Fast forward a year and a half and here’s the problem I’m facing. Although this past winter I noticed our pit didn’t fill nearly as much (chalk it up to water table changing and grading around the house actually being completed?), it has started filling like crazy over the past few days (mid-April) as the weather has suddenly warmed and we’re dealing with lots of snow melt. There’s no water resting directly against the house, but our whole area has a lot of pooling water. There are even little sloughs created across the alley past our backyard. So I feel like it’s inevitable that this rapid snow melt will affect the water table. Here’s the problem though—as my pit is filling, the water is coming in EXCLUSIVELY through a tiny gap between the bottom of the ABS pipe and the hole cut in wall of the sump basin that receives the inlet pipe. So the pipe itself seems to suddenly not be bringing water in; rather, water is coming in through a relief point through a crack between the inlet pipe and the basin wall (as it is not sealed all too well at all.)

I’ve called around and a lot of people seem to think it’s normal. They say that as the water underneath the slab gets higher/more saturated, the water is simply finding a relief point and is making its way through that crack. (Note that this isn’t a permeable/perforated pit; a solid pit with only the inlet and discharge pipes coming in/out.)

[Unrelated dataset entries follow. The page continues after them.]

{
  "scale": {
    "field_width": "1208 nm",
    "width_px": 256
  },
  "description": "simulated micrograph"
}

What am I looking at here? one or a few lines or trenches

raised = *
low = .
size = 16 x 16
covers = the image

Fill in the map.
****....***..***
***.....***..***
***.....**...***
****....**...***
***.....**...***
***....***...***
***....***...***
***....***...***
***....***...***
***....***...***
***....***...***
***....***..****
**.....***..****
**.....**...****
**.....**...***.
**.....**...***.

This makes some sense to me. However, I’m thrown off by how it seems like NO water is coming in through the inlet pipe anymore. Could it possibly have come detached under our slab? Most people I talk to seem to think not—they say the inlet pipe will be solid ABS pipe all the way to the outside of our foundation wall, after which point it will T off to perforated drain tile.

Anyway, let me know if this seems normal! I’m stressing over wondering if something underneath our slab is broken/detached and wondering if that’s why water is coming in through this crack instead of the pipe.

Thanks.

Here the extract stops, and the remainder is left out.